But here’s the point. After the multi-billion-dollar hole California’s dug itself, the worst that happens is that it gets bumped down to an A minus? Maybe that’s why the rating agencies themselves get failing grades. Here’s Marketplace’s Jeremy Hobson in New York.


Jeremy Hobson: Many investors can’t buy debt unless it’s been rated by one of the big three agencies: S&P, Moody’s and Fitch.

Gary Pollack’s managing director at Deutsche Bank Private Wealth Management. He takes ratings into account, but says he’d never buy debt based solely on what the agencies say.

GARY POLLACK: It’s nice to know what they think, but I think investors should make their own decision with respect to any investment that they make and not rely solely on a rating.

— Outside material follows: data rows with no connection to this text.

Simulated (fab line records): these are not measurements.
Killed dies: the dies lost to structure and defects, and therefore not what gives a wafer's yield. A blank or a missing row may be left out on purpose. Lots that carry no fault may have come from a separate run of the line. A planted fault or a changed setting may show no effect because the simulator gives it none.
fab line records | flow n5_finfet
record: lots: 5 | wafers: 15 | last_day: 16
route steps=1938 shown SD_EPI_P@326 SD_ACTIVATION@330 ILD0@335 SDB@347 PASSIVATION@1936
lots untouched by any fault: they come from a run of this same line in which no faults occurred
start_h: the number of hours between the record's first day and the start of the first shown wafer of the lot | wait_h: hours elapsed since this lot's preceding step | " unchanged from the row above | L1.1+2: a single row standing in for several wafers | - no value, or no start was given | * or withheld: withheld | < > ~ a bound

Investors learned that the hard way a couple years ago, when those complex triple-A rated mortgage-backed securities turned out to be junk. But it looks like that hasn’t affected investors faith in the agencies when it comes to the majority of debt.

LAWRENCE WHITE: They still do have credibility, especially on the plain vanilla debt.

Lawrence White is a professor of Economics at NYU’s Stern School of Business.

WHITE: The straight corporate debt, the municipal bonds, the state bonds of these kinds.

The stuff that’s easier to understand, in other words. But critics have long argued the system is broken. They point out that the rating agencies are paid by the very people who are selling the debt that’s being rated. White pushes back. He says for the most part, that model has held up for decades.

WHITE: About the biggest criticism you can levy on the rating agencies with respect to their ratings of these more standard securities is that they are usually slow to do the downgrade.

That’s a charge echoed by bond investors today who say you’d have to be living in Lala land not to know California’s rating deserved to be cut.

In New York, I’m Jeremy Hobson for Marketplace.